Here’s a rather beautiful item I can’t resist posting, which bobbed up unexpectedly during some recent routine browsing. It was lot 56 in the vast and remarkable historic fashion collection of California collector Helen Larson, sold a year ago by Charles A Whitaker Auctions of Philadelphia, and was, I think, the single military item in the collection, most – or all? – of which seems to have been bought by the FIDM Museum of Los Angeles. Described simply as an anonymous “red wool military coat”, it is in fact an example of that rather overlooked garment, a light cavalry officer’s dress coat, and the buff facings and lining, the silver and buff braid, and the crown and “GY” buttons tie it incontrovertibly to the Grimston Yeomanry of East Yorkshire, the 1803 revival of the earlier East Riding Yeomanry detailed on this page. [Click to enlarge all images.]
When the light dragoon field uniform was radically replaced by a jacket and shell in 1784, the officer’s dress coat remained as prescribed in 1768, though now in dark blue. This oddity was ironed out in 1788, when a new dress coat was introduced; a fine drawing of an 11th Light Dragoons example of 1798, in the Welch and Stalker pattern book at the V&A, shows the new style to have been a version of the 1784 jacket, but with longer skirts and full double turnbacks edged with two rows of braid. (For the texts of the 1784 and 1788 orders, see Hew Strachan’s indispensable British Military Uniforms, pages 112 and 115.) This was certainly an update, but meanwhile the officer’s jacket had moved on to the 1796 closed “hussar” style, leaving the coat still a step behind the fashion curve. Two other drawings in Welch and Stalker, both for yeomanry dress coats of 1801 and 1803, show that the final version of the coat used the richly laced and buttoned jacket style front, but keeping the full skirts, with those curious three branched pendant ornaments introduced on the 1784 jacket.
And that’s what we have here. A skirt ornament (a silver star between script “GY”) has gone, and the scarlet is patched here and there, but it’s still a breathtaking item: the heavy silver braid, interwoven with buff, is particularly impressive, and on the cuffs and turnbacks the double edging is laid onto a scarlet “galloon” to show a scarlet light, which is real quality. It’s the only surviving garment I know of for the 1803 Grimston Yeomanry, or “Grimston Hussars” as they also liked to be known. (It could even be the very coat referred to by William Vaughan, tailor to Captain Thomas Grimston, when he enquired if the new “scarlet regimental frock” should “be made Hussar fashion, same as the last.” ) Is it the sole surviving light cavalry dress coat of its type?

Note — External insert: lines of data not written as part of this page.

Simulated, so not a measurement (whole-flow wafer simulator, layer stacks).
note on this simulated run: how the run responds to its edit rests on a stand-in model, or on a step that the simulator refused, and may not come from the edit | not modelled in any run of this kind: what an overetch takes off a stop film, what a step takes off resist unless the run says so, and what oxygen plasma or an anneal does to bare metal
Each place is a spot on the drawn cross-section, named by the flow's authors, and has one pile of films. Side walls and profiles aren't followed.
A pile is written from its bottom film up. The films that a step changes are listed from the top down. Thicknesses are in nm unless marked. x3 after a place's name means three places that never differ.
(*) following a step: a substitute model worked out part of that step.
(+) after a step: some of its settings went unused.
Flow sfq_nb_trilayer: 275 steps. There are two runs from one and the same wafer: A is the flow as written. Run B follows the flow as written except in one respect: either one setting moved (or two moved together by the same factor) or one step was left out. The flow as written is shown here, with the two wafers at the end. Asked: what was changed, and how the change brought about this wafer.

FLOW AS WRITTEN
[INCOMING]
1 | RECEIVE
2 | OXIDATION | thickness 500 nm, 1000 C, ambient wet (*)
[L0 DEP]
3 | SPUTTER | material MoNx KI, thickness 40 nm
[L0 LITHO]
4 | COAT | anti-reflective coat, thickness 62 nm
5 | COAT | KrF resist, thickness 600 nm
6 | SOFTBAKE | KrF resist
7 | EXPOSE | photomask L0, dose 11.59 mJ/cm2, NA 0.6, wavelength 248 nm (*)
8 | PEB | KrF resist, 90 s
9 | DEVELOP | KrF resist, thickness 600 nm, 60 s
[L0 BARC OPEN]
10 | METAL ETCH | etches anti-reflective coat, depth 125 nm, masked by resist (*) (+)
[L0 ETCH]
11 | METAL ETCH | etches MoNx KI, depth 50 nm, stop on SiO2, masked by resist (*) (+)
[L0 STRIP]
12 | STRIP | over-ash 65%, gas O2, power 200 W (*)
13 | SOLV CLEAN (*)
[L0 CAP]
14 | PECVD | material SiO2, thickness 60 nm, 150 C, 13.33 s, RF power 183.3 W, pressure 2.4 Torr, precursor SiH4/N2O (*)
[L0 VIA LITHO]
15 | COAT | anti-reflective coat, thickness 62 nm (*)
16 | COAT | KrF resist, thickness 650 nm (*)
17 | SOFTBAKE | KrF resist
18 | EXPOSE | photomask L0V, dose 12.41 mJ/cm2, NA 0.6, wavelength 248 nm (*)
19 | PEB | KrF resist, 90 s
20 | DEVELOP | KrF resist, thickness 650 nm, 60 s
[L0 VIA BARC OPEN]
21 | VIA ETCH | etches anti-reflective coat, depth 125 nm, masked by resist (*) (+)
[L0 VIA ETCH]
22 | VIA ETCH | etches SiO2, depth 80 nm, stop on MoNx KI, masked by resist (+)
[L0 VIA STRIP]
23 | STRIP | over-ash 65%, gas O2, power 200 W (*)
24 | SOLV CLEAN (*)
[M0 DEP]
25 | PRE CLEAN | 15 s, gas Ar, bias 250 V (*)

Offhand, I’m really not sure how long these coats lasted in the regular light cavalry; for a start, they seem to have been abandoned by regiments converting to Hussar status. I have a vague recollection of an order prescribing them to be worn with cocked hats, breeches and shoes for “court” occasions – or was that for riflemen? Same thing, I guess. Feel free to set me right.